For many years, Nortel was known as the company that made your phone, a nice business but hardly something to get excited about.
By 1997, major changes began at Nortel when John Roth took office as the company's president and chief executive officer. He correctly saw that the marketplace of communications was shifting from telephone technology to the Internet.
The trick was figuring out how to speed up the process of getting new products and services into the market so Nortel could keep ahead of the fast-paced web world. In the past, it often took as long as five years to complete a research and development project.
Under Roth's leadership, Nortel was dramatically restructured, outsourcing production and shuttering 18 of the company's 24 plants.
The changes helped put Nortel at the top of its league. By some estimates, Nortel equipment was carrying 75 per cent of the Internet traffic in North America as the 1990s came to a close.
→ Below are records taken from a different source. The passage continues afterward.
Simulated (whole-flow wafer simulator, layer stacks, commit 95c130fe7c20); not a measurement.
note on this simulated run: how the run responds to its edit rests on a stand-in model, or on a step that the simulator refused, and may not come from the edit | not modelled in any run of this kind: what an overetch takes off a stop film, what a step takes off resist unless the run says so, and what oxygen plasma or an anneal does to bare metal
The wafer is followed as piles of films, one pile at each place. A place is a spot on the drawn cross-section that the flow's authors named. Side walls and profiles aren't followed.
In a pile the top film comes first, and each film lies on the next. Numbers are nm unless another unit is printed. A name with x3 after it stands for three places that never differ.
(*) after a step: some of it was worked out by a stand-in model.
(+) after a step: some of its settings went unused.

Nortel went on frequent buying sprees, often using its own stock to take over tiny companies with promising technologies. In 2000 alone, it bought 11 companies for a total of $19.7 billion US.
Pop!
And then the bubble burst.
One bad bet Nortel made was in the area of wireless equipment where Nortel produced gear according to a standard known by the acronym 'CDMA', or code division multiple access.
Analysts said the equipment was top-notch but not popular because many providers decided to follow the European wireless communication standard GSM.
"It is like going with Beta over VHS: Beta delivered a better picture and hi-fi sound, but consumers voted for VHS. In many ways, the mistake on wireless demonstrates that the company may have been a victim of focusing on technology ahead of understanding the market," Goldberg said.
In addition, service providers — landline, wireless and internet — were overly optimistic about customer growth. That led them to slow their purchases of telco equipment.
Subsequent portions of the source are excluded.